HONG KONG - Agence France Presse
The banking regulator of the US accuses London-based Standard Chartered of working with the Iranian government and hiding from regulators roughly 60,000 secret transactions, involving at least $250 billion for ten years. The lender, which focuses on Asia, the Middle East and Africa, strongly denies claims
The Standard Chartered shares plunged 14.9 percent to HK$160.10 at the close of trade in Hong Kong bourse yesterday and opened 15.7 percent lower in London. EPA photo
Standard Chartered Bank yesterday rejected allegations from U.S. regulators that it hid $250 billion in transactions with Iranian banks for almost a decade in violation of U.S. sanctions.
In the latest U.S. move against foreign banks dealing with Iran, the Department of Financial Services (DFS) threatened the U.K. giant with fines and the suspension of its license.

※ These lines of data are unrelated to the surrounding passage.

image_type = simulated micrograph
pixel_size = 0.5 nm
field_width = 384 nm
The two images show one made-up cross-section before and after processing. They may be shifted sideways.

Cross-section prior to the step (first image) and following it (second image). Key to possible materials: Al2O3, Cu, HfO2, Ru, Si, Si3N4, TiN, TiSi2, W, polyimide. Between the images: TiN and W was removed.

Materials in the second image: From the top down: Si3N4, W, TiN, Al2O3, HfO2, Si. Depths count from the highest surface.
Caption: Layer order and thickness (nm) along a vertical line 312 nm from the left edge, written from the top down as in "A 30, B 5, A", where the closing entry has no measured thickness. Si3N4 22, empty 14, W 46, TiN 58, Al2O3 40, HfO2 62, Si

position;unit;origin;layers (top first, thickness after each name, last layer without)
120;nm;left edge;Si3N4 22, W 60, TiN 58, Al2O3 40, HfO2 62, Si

The DFS said Standard Chartered systematically disguised foreign exchange deals with Iran
that potentially opened the U.S. banking system to “terrorists and criminals.” But Standard Chartered said it “strongly rejects ... the portrayal of facts as set out” by the DFS.
“The group does not believe the order issued by the DFS presents a full and accurate picture of the facts,” group secretary Annemarie Durbin said in a statement to the Hong Kong stock exchange.
Standard Chartered was ordered to appear on Aug. 15 to explain the “apparent violations of law” and demonstrate why its licence to operate in New York should not be revoked.
“For almost 10 years, SCB schemed with the government of Iran
and hid from regulators roughly 60,000 secret transactions, involving at least $250 billion,” the regulator said.
Standard Chartered falsified transaction reports, it added.
The transactions mainly involved U.S. dollar transfers for state-owned Iranian banks, including the central bank, that fell under U.S. controls aimed at undermining Tehran’s alleged nuclear weapons program.
There was also evidence of possible illegal transactions with Libya, Myanmar and Sudan while they were under U.S. sanctions, it said.
The bank said it had informed U.S. agencies in 2010 that it had voluntarily launched an internal compliance review. It said the review “did not identify a single payment on behalf of any party that was designated at the time by the U.S. government as a terrorist entity or organization.”
The bank also said it had stopped all new business with Iranian customers more than five years ago.
“We intend to discuss these matters with the DFS and to contest their position,” Durbin said.
Justin Harper, market strategist for IG Markets in Singapore, said being tagged a “rogue bank” by a U.S. regulator was a severe blow. “They have got a good reputation in the industry which will be tarnished by these accusations, whether they prove accurate or not,” he told AFP. But Kathy Lien, managing director at the New York-based BK Asset Management, said she doubted the bank would be brought down by the scandal.HSBC, ING were fined
“At worst, they will get a slap on the wrist and pay a fine,” she said.
In July, a U.S. Senate report accused London-based HSBC of concealing more than $16 billion in sensitive transactions with Iran
and Mexican drug lords over 2001-2007.
And in June ING Bank was fined $619 million for its role in processing $1.6 billion through the U.S. financial system for Cuba, Iran, Myanmar, Sudan and Libya.
The regulator, citing internal Standard Chartered documents, said the bank’s London office routinely stripped the transactions of any signs that Iranian banks were involved.
“Senior SCB management knowingly embraced the bank’s fraudulent U-turn procedures,” the department said.
The bank’s attitude was captured in a comment from a group executive director, as related to the New York regulator by an officer of Standard Chartered’s New York branch.
Using vulgar language, he purportedly asked: “Who are you to tell us, the rest of the world, that we’re not going to deal with Iranians?” In a statement accompanying an interim profit result last week, chief executive Peter Sands lauded the bank’s “culture and values”.
“We are selective and turn things down that we don’t understand, or don’t like the look of,” he said.